One of my favorite things about having studied art and literature is how often and how much we were encouraged to develop our own interpretations of what is laid out in front of us.
I mean, think about it, in a world where so many ideas are meant to be seen as concrete (or black and white), where history (no matter how skewed in favor of the victor) is not to be questioned (or “changed”), where math is often to be solved in a particular way, and where science is to be structured and methodical for the sake of safety or accuracy – art and language are the first areas where we as people and as students are not asked to recite information but rather to reflect on it.
In school, time spent reflecting was often my favorite time spent. Poetry allowed someone like me, someone with an overactive mind, to relish in the multiple trains of thought that could be pulled from a single line. And in college, I found comfort in surrounding myself with people who enjoyed doing the same.

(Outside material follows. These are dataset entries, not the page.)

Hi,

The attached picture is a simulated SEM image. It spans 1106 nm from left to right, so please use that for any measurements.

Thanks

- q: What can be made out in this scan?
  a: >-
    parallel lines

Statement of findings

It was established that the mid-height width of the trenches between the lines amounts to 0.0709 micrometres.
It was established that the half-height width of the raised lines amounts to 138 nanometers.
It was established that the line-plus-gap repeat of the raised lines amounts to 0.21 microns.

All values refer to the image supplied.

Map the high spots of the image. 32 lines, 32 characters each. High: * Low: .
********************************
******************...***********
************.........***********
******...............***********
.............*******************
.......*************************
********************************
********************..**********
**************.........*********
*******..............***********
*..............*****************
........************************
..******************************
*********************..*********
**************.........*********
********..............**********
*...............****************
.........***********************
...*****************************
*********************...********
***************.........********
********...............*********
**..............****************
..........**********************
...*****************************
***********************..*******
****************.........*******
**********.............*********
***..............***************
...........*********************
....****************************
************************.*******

As an adult, however, I’m not sure I still hold the same fondness for interpretation as I once did. Part of this is because, outside of novels, poetry, and literature the loudest voices are often the ones who speak for attention rather than speaking with intention. Part of this is because the same people who wrote off writing as just a “required credit” class are now in charge of sharing vast amounts of information and can’t seem to do so in a clear, concise, or even logical way. But mostly I think it’s just because a lot of voices lack real creativity – which is just to say that we get the same rehearsed rhetoric (the same full stop labels) over and over and over again without a consideration of whether it actually applies to the topic being discussed.
That said, this week I read a take (one that was thankfully not political) that made me roll my eyes. It read (paraphrased), “employees don’t leave bad companies – they leave bad managers.” And truthfully (and probably obviously since it inspired a blog) the quote boiled my blood a bit – and let me tell you why…
Let’s stop pretending managers are the problem
According to some light research – the original phrase (that inspired the one I found as well as dozens of other articles) was, “Employees don’t leave companies – they leave managers.” [Marcus Buckingham, First, Break All the Rules: What the World’s Greatest Managers Do Differently] and it first appeared in Marcus Buckingham’s: First, Break All the Rules: What the World’s Greatest Managers Do Differently, in 1998. And while I have no doubt that one company or another didn’t try to use that excuse before Mr. Buckingham put it in a book, his study of more than 80,000 managers gives it (his book) a fair amount of credibility. However, the fact that this idea is still being used today, more than 20 years later, has proven to me that bad managers aren’t the problem – the companies are.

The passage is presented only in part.